This Feeling

Wednesday, March 20, 2013

EP Review :: Mt. Wolf :: Hypolight











Mt. Wolf

Hypolight (Two Sisters Records)

April 8 2013

9/10


Words: David Beech


In a year in which both electro and folk have dominated radio airwaves, it was only a matter of time before someone fused the two together. Enter South London-based quartet, Mt. Wolf and their eclectic blend of quaint folk, ambient atmospherics and moody bass. Their début EP entitled 'Life Size Ghosts' was met with favourable reviews, earning them comparisons to likes of Alt-J and The XX. Now with their sophomore EP 'Hypolight', the band look set to uphold the same positive praise that they found with their début.

The record opens with titular track 'Hypolight', which sets the standard exceptionally high for the rest of the EP. A delicate and subdued acoustic guitar coupled with an understated percussion section forms the backbone of the song while singer Kate Sproule's vocals really flesh the rest of the track out. Dreamy and ethereal, they paint pictures across an ambient canvas that swells and swoons in all the right places. An instrumental 'breakdown' towards the end of the track shows that the band are more than just backing for Sproule, and they themselves create the backdrop on which the vocals can decorate.

The second track 'Veins' is somewhat darker than it's predecessor, with some excellent percussion in the form of tight kick drums adding to the overall timbre of the song brilliantly. Once again Sproule's vocal part is mesmerising, in no small part to the range her voice is capable. At times she sounds like Ellie Goulding, at others, like a darker Florence Welch. There's a texture in her voice that's hard to put your finger on, but every song benefits from it hugely.

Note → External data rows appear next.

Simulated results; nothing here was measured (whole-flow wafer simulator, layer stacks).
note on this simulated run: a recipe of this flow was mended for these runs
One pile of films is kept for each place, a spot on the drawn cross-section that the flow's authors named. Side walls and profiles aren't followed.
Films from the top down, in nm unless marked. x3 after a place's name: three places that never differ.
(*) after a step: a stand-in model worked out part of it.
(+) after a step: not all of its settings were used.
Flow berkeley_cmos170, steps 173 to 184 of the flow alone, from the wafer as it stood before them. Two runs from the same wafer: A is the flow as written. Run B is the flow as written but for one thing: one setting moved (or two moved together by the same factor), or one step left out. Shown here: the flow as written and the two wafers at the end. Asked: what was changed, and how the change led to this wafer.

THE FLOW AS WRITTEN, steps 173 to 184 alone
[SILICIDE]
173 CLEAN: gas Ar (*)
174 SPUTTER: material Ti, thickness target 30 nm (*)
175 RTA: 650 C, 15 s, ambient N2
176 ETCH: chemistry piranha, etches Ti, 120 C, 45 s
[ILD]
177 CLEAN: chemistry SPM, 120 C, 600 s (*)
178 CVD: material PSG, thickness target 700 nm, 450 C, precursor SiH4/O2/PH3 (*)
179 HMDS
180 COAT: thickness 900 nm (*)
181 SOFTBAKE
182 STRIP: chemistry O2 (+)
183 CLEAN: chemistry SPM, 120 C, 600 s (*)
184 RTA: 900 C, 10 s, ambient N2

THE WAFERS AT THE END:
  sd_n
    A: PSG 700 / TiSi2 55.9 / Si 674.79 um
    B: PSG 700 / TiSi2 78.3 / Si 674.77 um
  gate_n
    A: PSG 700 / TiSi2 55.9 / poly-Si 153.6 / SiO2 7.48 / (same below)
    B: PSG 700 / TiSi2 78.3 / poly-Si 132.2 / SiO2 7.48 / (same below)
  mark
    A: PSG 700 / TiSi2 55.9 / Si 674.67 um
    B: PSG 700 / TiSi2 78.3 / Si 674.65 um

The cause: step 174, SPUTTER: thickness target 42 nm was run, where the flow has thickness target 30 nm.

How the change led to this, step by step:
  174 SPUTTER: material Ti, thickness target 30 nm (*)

'Shapeshift' is the third and final (original) track on 'Hypolight' and sees the overall aesthetic of the EP get evermore darker; more broody. A moody synth bubbles underneath an equally dark veneer, and the even more impressive percussion that it's coupled with really drives the track forward. Here, Sproule sounds especially like Welch, circa 'Ceremonials'. The last quarter of the song develops in to a fantastically uplifting affair with some excellent string work juxtaposed against the perpetuated rumbling bassline.

The last track is an almost unrecognisable version of Usher's 'Climax'. Like the rest of the album before it, this track features gentle instrumentation which seems poised on the verge of crescendo throughout the whole track, but is never tipped over the edge. Again, Sproule's vocals are incredible; at times barely nothing but a whisper before surprising you with a sudden surge of power and raw emotion.

Even though it's just four tracks long, 'Hypolight' is a fantastic foray in to a world of ambient aesthetic: dark and brooding basslines and ephemeral vocals that shine and shimmer above the dark instrumentation. The talent behind these recordings is evident, as is the passion and the emotion that went in to making the EP. During the course of the record the perpetual moodiness of the bassline is almost tangible, but Sproule's vocals will pick you up and lift your spirits before you can even register the underlying melancholy that proceeds the more optimistic sections. This is an EP that everyone should listen to, no matter what your music tastes. It's not quite folk, it's not quite electro, it's not quite ambient. What it is, is a swirling dichotomy of feather light melodies and deep foreboding bass that will depress and uplift in a matter of minutes. Perfect.